Nvidia's Jensen Huang & AI Agents
Nvidia's CES keynote included some fascinating discussions about AI Agents - are they really ready to be deployed like an HR department deploys people?
I get the feeling that Nvidia's impact, because they're not really a consumer company, is kind of under-the-radar a bit. Of course most of us know that they build the chips that power AI in the cloud, but they're doing a lot of very interesting stuff that moves them out of the data centre.
Jensen Huang, their CEO, is getting known for his snappy dress sense, but he's also pretty good at explaining Nvidia's increasingly all-encompassing vision. At yesterday's CES keynote he introduced a number of very interesting things, but the one that grabbed my attention was the discussion about AI Agents and his vision of a "digital employee pipeline". I know, a slightly weird naming. He's talking about a pool of AI Agents able to perform human-like roles and be managed more like a pool of employees than as a set of software.
Jensen: "In a lot of ways, the IT department of every company is going to be the AI HR department of AI agents in the future. Today, they manage and maintain a bunch of software from the IT industry. In the future, they'll maintain, nurture, onboard and improve a whole bunch of digital agents and provision them to the company to use. Your IT department is going to become kind of like 'AI Agent HR'."
Now, it's easy to react to this story with a "yeah, some day" response. It feels like hype, right? Certainly my reaction and experience of today's AI Agent technology is that we're a long way from being ready to think of this technology replacing human roles.
But let's hold our cynical thoughts. Nvidia showcased four examples:
- An AI Agent for generating podcasts and video training. We know this is real - it's Google's NotebookLM and it works incredibly well.
- An AI Agent for software development. I know that's real because I use this every single day.

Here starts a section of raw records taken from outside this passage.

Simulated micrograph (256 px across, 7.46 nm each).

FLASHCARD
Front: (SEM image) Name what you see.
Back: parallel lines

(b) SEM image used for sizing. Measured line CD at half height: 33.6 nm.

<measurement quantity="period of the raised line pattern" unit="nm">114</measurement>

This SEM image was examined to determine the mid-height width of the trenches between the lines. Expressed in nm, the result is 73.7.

- An AI Agent to assist in drug research. We know this is real because there's a variety of such products on the market.
- An AI Agent for video analysis. We know this is real, because it's how many video and TV companies tag and analyse vast quantities of video.
However, none of these "agents" have the human characteristics that Nvidia show in their keynote and especially no human-like avatars. None of them are autonomous, none of them can operate without a human. They are advanced AI-powered tools, not some futuristic AI workforce that supplants humans.
Nevertheless, the vision presented was a useful longer-term perspective of where all this might end up. And, given progress, we might get there sooner than many of us expect.
My slight worry is that some people are going to hear this talk of an AI Agent workforce and think we're at the point where we can build a team of AI workers. We're not. This is a futuristic vision. Some day, but not today. Meanwhile, AI tools can do incredible things and improve productivity many times over. It's an exciting time and the opportunities are enormous. But we're not building AI's to replace humans, we're building AI tools to help humans.